When Turkey and the Wolf chef-owner Mason Hereford was creating the opening menu for his second New Orleans restaurant, Molly’s Rise and Shine, he thought a lot about which dishes qualify as breakfast. One of the answers he came up was the deviled egg tostada. As Hereford explains in his new cookbook Turkey and the Wolf: Flavor Trippin’ in New Orleans, “it’s a dish that takes a time-tested Mexican formula (tostada, beans, tasty stuff, salsa) and applies the flavors of Southern picnics and roadside stores.” While Hereford designed it for breakfast, his reference to Southern picnics echoes our belief that a deviled egg tostada is also a perfect picnic potluck food. All of the components can be made ahead of time and assembled on site, with each person making their own tostada. And while this recipe involves two additional sub-recipes, all of them simple and straightforward. Both the Gas-Station Bean Dip and the Peanut Butter Salsa Macha can be prepared well ahead of time. All that’s left is for you to put it all together, and eat.
Deviled Egg Tostadas Recipe
Yolks from 12 hard-boiled eggs (feed the whites to your dog)
1⁄4 cup plus 2 tablespoons sour cream
1⁄4 cup plus 2 tablespoons finely crumbled cotija cheese
1⁄4 cup plus 2 tablespoons well-shaken buttermilk, plus more if you need it
1 juicy lime, halved
1⁄2 teaspoon kosher salt (Diamond Crystal or about half as much Morton), or more if you like
3⁄4 cup Gas-Station Bean Dip (recipe below)
12 store-bought tostadas
3⁄4 cup drained pickled banana pepper rings, roughly chopped
Some finely chopped red onion
1 1⁄2 cups lightly packed roughly chopped cilantro
3 juicy limes, for zesting and juicing
Peanut Butter Salsa Macha (recipe below), for serving
Step 1: Make the Gas-Station Bean Dip and Peanut Butter Salsa Macha ahead of time.

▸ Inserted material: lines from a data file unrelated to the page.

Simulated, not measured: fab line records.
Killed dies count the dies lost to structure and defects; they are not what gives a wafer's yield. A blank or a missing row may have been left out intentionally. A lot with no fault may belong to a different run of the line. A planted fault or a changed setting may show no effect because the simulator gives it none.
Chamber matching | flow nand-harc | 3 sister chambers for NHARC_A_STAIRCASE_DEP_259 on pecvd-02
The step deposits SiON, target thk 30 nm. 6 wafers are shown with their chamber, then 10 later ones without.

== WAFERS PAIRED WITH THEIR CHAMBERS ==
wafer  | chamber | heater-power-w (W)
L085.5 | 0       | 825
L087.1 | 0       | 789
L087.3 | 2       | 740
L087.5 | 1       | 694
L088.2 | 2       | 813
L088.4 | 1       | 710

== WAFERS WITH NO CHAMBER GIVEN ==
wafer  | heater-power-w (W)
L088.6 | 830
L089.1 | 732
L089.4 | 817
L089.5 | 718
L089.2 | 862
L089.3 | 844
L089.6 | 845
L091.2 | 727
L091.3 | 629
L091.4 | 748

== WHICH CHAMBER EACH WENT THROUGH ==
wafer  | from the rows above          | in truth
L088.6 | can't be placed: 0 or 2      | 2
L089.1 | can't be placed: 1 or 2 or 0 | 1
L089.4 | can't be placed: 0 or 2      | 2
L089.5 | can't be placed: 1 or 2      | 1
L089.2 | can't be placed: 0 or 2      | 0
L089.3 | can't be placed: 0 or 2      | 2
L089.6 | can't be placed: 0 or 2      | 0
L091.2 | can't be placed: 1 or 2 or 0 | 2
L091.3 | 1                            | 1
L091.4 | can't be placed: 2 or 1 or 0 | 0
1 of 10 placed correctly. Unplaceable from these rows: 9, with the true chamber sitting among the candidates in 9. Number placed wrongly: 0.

Step 2: Make the deviled egg yolks: In a food processor, process the yolks, sour cream, cheese, buttermilk, juice from half the lime, and salt to a smooth puree, about 30 seconds. Season with more lime juice and salt until you’re happy, and gradually blend in a little more buttermilk if the mixture seems too thick to spread onto the tostadas.
Step 3: Make the tostadas: Remove the bean dip from the fridge 10 to 15 minutes before you want to eat, so it softens up a bit for spreading. Evenly spread the deviled yolks across the tostadas (about 2 tablespoons each). Add some little dollops of the bean dip, about a table- spoon’s worth per tostada.
Step 4: Sprinkle on the banana peppers, onion, and then the cilantro. Use a Microplane to zest the limes over the tostadas, as evenly as you can. Halve a lime or two and squeeze them on. Spoon on that spicy-ass salsa macha, until you’re happy. Eat.
Gas-Station Bean Dip Recipe
Makes about 2 cups
One 16-ounce can refried beans
1 tablespoon Tabasco Chipotle Pepper Sauce
2 teaspoons Tabasco Green Pepper Sauce
1 teaspoon chili powder
Juice of 1⁄2 lime, or more if you like
Step 1: Mix all the ingredients together in a bowl and add salt and more lime juice until you’re happy. It keeps in the fridge for up to 10 days.
Peanut Butter Salsa Macha Recipe
Makes about 2 1⁄2 cups
1 cup grapeseed oil or vegetable oil
5 garlic cloves, peeled
8 dried pasilla chiles, stemmed, slit open, and seeded
12 dried arbol chiles, stemmed, slit open, and seeded
1 cup chunky peanut butter (the natural stuff!)
2 teaspoons kosher salt (Diamond Crystal or about half as much Morton
Step 1: Combine the oil and garlic in a small, heavy pot (narrow enough so the oil submerges the garlic). Turn the heat to medium-high and cook until the garlic is golden brown, 5 to 7 minutes. Use a slotted spoon to move the garlic to a bowl. Leave the oil in the pot and keep the heat on.
Step 2: Add the pasilla chiles, two or three at a time (they cook really quick, so be ready) to the hot oil and fry, holding them under with a strainer and using the strainer to pull them out as soon as they blister, 5 to 10 seconds. As they’re done, move them to the bowl with the garlic. Fry the arbol chiles in the same way until they darken slightly, 5 to 10 seconds, then move them to the bowl.
Step 3: Let the oil cool to warm, pour it into a food processor, and add the garlic and chiles. Buzz for about 20 seconds, then add the peanut butter and salt and buzz until pretty smooth, another 15 to 30 seconds. Now it’s done. It keeps in the fridge for up to 2 weeks.